An injury-ravaged U.S. Open men’s draw offers the best opportunity yet for a young pretender to claim a maiden grand slam crown but in this most retro of seasons Roger Federer and Rafael Nadal will look to turn back time in New York.
With the physical demands of modern-day tennis taking its toll the tournament will start without four of the top 11 in the ATP rankings including defending champion Stan Wawrinka who ended his season early with a knee injury.
Twice champion Novak Djokovic (elbow), 2014 runner-up Kei Nishikori (wrist) and Milos Raonic (wrist) are also absent while 2012 champion Andy Murray and 2014 winner Marin Cilic have been sidelined since Wimbledon by injuries.

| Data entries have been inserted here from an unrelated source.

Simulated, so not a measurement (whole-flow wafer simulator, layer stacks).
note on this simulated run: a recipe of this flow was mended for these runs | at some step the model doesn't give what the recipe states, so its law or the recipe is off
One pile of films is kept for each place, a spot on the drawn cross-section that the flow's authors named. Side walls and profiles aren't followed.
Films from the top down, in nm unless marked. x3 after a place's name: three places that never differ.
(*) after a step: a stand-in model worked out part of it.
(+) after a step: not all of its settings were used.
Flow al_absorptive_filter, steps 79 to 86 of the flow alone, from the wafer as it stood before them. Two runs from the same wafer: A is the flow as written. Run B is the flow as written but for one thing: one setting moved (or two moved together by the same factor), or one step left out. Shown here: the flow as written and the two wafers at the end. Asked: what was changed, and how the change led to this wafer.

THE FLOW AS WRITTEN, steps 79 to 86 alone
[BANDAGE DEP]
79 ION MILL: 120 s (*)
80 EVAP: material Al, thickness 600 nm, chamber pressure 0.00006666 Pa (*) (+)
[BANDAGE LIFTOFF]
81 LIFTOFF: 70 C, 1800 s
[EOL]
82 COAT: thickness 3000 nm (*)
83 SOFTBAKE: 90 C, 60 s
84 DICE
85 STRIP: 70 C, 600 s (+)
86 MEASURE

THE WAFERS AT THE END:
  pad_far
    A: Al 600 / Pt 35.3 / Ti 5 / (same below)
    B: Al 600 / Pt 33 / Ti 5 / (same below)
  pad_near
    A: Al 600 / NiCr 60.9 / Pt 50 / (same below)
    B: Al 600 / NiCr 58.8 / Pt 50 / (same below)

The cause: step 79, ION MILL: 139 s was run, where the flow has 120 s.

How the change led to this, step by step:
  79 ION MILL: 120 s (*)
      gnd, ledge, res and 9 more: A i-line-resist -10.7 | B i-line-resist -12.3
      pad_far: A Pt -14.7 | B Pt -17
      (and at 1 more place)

Federer, looking to win three grand slam titles in the same year for the first time since 2007, withdrew from Cincinnati with a back niggle and while Nadal, who returned this week to world number one, is fit, his form of late has been patchy.
All the more reason that Alexander Zverev, Dominic Thiem and Nick Kyrgios — to name but three — will be relishing seizing a golden opportunity in the Big Apple.
Of those Germany’s 20-year-old Zverev looks the best bet to shake it up after rising to sixth in the world after beating Federer in the Rogers Cup in Montreal — the biggest title so far for the six-foot-six-inch powerhouse.
“Is Zverev ready to step up best of five?” four-times Flushing Meadows champion John McEnroe, part of ESPN’s commentary team, said this week.
“If he is he’s got a great chance to step forward and get to the final, at least the semis.”
Unpredictable Australian Kyrgios has shown signs of delivering on his potential this year, most recently when beating Nadal in the quarter-finals in Cincinnati before losing to Bulgaria’s Grigor Dimitrov, another U.S. Open title candidate, in the final.
“You can say he’s slowly hopefully but surely going in the right direction,” McEnroe said of the 22-year-old Kyrgios.
Austrian Thiem appears to have left his best tennis on the European clay, struggling on the North American hardcourts.
Jack Sock, John Isner and Sam Querrey will lead the American challenge in the men’s tournament – hoping to end a six-year wait for a men’s quarter-finalist for the host nation.
“I don’t see any of them winning it. I see all of them being dangerous,” McEnroe said.
The 36-year-old Federer, seeded third, will be most people’s title pick having produced a stunning year since returning from a six-month lay-off in January — compiling a 35-3 record.
Having claimed a first Australian Open title for seven years, a first Wimbledon title for five years he could surpass even those feats with a first U.S. Open since 2008 and take his grand slam tally to a record-extending 20.
“At the moment we are assuming that Roger is going to pull the rabbit out of the hat again,” McEnroe said.
“If Roger wins this, this will be one of the great stories in the last 50 years or ever.”
Should either the Swiss or French Open champion Nadal, twice a champion in New York, prevail it would be the first time since 2010 that the duo have scooped all of the year’s majors.
However, if fans were hoping for a Federer-Nadal finale, those hopes were dashed after Friday’s draw set them on a semi-final collision course.
And even before a ball is hit in anger, the countdown to that possible showdown has set pulses racing.